Georgia-Russia economic links
“Georgia is exposed to Russia via tourism, goods exports and remittances, while FDI from Russia is generally low. Financial ties are limited with only one Russian bank operating in the country. Georgia gained energy independence from Russia since 2006, and it imports natural gas mainly from Azerbaijan”.
In 5M19, Georgia’s exposure to Russia accounted for 10.3% of GDP through the following channels:
– Remittances from Russia accounted for 24.7% of total money transfers, or 2.5% of GDP.
– Exports to Russia accounted for 14.9% of total exports, or 3.4% of GDP.
– Arrivals from Russia accounted for 21.6% of total arrivals, and receipts from Russian tourists reached 4.1% of GDP.
– FDI from Russia accounted for 0.2% of GDP in 1Q19.

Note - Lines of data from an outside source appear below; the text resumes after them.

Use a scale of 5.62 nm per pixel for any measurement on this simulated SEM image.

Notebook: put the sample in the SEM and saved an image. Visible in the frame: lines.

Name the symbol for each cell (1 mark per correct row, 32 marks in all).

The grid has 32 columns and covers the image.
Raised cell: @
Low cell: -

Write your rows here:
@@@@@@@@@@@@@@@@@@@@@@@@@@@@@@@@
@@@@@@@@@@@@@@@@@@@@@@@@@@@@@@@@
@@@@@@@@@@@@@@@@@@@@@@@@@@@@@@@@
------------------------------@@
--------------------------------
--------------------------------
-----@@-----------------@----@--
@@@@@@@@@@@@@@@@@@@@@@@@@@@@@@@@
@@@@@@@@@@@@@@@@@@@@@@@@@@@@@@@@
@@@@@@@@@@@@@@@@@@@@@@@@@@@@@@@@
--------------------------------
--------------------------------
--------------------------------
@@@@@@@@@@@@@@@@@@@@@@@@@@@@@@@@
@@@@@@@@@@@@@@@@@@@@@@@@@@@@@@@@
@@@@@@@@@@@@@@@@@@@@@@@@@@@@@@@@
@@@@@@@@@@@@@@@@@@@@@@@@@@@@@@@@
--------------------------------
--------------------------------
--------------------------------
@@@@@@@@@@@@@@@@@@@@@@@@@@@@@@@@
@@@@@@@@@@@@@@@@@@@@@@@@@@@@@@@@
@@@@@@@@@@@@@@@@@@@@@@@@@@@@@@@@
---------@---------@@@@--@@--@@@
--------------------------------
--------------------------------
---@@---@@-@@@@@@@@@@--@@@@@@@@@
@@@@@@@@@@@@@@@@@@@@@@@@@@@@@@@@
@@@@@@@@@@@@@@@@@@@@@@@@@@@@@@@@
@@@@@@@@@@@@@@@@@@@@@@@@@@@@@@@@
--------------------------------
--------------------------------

“Tourism is the largest exposure to Russia and accounted for 4.1% of GDP in 5M19. A temporary travel restrictions by President Putin to cancel all flights from Russia to Georgia starting on 8 July 2019 expected to weigh Georgia’s tourism industry, however we believe it will boost diversification of source markets and further emphasis on improving service quality and attracting high yielding visitors in the medium term.
Given the fact that c. 70% of Russians visit Georgia by road, we think that flight ban will directly impact only 30% of Russian visitors. As Georgia is cheaper than many other tourism destinations, and some Russian visitors are driving to Georgia for gambling with limited other alternatives, we do not expect banning flights to fully reduce Russian visitors. On top of these, Russians may also fly to Georgia by different transit routes. Considering this, we expect Russian arrivals to reduce by c. 47% y/y in 2H19 vs. growth of 31.4% y/y in 1H19. At the same time we expect arrivals from other countries to grow by 15% y/y in 2H19, fully compensating reduced visits from Russia. This will bring total tourist arrivals to Georgia at an estimated 4.9mn in 2019, up 3.5% y/y (our initial forecast was 5.3mn tourists in 2019). Notably, per visitor spending by Russians at US$ 482 in Georgia is one of the lowest and visitors from Germany, Poland, Ukraine and Israel, rapidly growing markets currently, spend substantially larger amounts. We expect tourism revenues to be flat y/y in 2H19 at US$ 1.9bn in contrast of our initial growth projection of 12.3% y/y at US$ 2.1bn in 2H. Considering fall in Russian arrivals, we expect tourism revenues at US$ 3.4bn (+6.9% y/y) in 2019 vs. initial projection of US$ 3.6bn. We do not rule out less negative impact on tourism industry considering active promotional campaign to visit Georgia by different foreign channels as well as supporting schemes by government and private sector representatives”.
Trade with Russia
“Russia is Georgia’s 2nd largest trading partner after Turkey. Georgia mostly imports petrol and wheat from Russia and Georgia’s major export products to Russia are ferro-alloys, wine, mineral waters and fruits.
Exports to Russia picked up since 2013 as Russia opened its borders to Georgian wine. As a result of 2006 Russian embargo Georgia’s exports to Russia decreased from 18% of total in 2005 to 2% in 2008-2012. Russia’s share started to pick up since 2013 as trade relations restored. Currently Russia is top export market with 15% of total in 5M19, followed by Azerbaijan”.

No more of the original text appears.